Other countries are far less picky about toilet tissue. In many European nations, a rough sheet of paper is deemed sufficient. Other countries are also more willing to use toilet tissue made in part or exclusively from recycled paper.
In Europe and Latin America, products with recycled content make up about on average 20 percent of the at-home market, according to experts at the Kimberly Clark Corporation.
Environmental groups say that the percentage is even higher and that they want to nurture similar acceptance here. Through public events and guides to the recycled content of tissue brands, they are hoping that Americans will become as conscious of the environmental effects of their toilet tissue use as they are about light bulbs or other products.

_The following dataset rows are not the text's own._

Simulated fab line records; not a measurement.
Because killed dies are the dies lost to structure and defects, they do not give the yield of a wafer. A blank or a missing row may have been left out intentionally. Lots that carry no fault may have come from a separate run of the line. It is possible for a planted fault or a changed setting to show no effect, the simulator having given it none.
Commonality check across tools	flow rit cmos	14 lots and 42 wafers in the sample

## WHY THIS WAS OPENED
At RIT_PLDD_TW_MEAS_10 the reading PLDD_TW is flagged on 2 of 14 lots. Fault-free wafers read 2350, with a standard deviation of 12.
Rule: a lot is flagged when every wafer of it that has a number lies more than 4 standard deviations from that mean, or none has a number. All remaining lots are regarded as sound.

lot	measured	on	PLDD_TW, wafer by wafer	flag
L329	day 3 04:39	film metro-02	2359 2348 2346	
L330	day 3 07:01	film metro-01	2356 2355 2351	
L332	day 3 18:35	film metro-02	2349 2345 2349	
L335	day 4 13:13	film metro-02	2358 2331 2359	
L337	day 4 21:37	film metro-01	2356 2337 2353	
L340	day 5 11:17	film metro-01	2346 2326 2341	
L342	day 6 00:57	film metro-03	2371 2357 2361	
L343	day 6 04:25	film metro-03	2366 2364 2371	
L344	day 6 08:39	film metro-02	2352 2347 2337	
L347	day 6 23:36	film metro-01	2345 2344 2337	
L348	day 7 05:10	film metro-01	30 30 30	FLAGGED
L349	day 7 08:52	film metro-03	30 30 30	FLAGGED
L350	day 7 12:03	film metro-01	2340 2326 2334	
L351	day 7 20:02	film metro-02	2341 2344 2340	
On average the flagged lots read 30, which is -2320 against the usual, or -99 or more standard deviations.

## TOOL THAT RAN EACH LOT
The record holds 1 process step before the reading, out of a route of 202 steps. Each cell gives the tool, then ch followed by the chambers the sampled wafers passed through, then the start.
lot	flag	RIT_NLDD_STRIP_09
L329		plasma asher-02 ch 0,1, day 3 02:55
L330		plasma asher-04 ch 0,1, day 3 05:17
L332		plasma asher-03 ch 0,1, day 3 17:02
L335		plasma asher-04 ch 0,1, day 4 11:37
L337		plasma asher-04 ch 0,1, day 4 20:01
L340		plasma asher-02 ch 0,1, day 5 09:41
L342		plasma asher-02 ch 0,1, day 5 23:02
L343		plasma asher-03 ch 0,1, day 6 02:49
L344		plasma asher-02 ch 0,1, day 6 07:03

Dr. Hershkowitz is pushing the high-profile groups he consults with, including Major League Baseball, to use only recycled toilet tissue. At the Academy Awards ceremony last Sunday, the gowns were designer originals but the toilet tissue at the Kodak Theater's restrooms was 100 percent recycled.
Environmentalists are focusing on tissue products for reasons besides the loss of trees. Turning a tree to paper requires more water than turning paper back into fiber, and many brands that use tree pulp use polluting chlorine-based bleach for greater whiteness. In addition, tissue made from recycled paper produces less waste tonnage - almost equaling its weight - that would otherwise go to a landfill.
Still, trees and tree quality remain a contentious issue. Although brands differ, 25 percent to 50 percent of the pulp used to make toilet paper in this country comes from tree farms in South America and the United States. The rest, environmental groups say, comes mostly from old, second-growth forests that serve as important absorbers of carbon dioxide, the main heat-trapping gas linked to global warming. In addition, some of the pulp comes from the last virgin North American forests, which are an irreplaceable habitat for a variety of endangered species, environmental groups say.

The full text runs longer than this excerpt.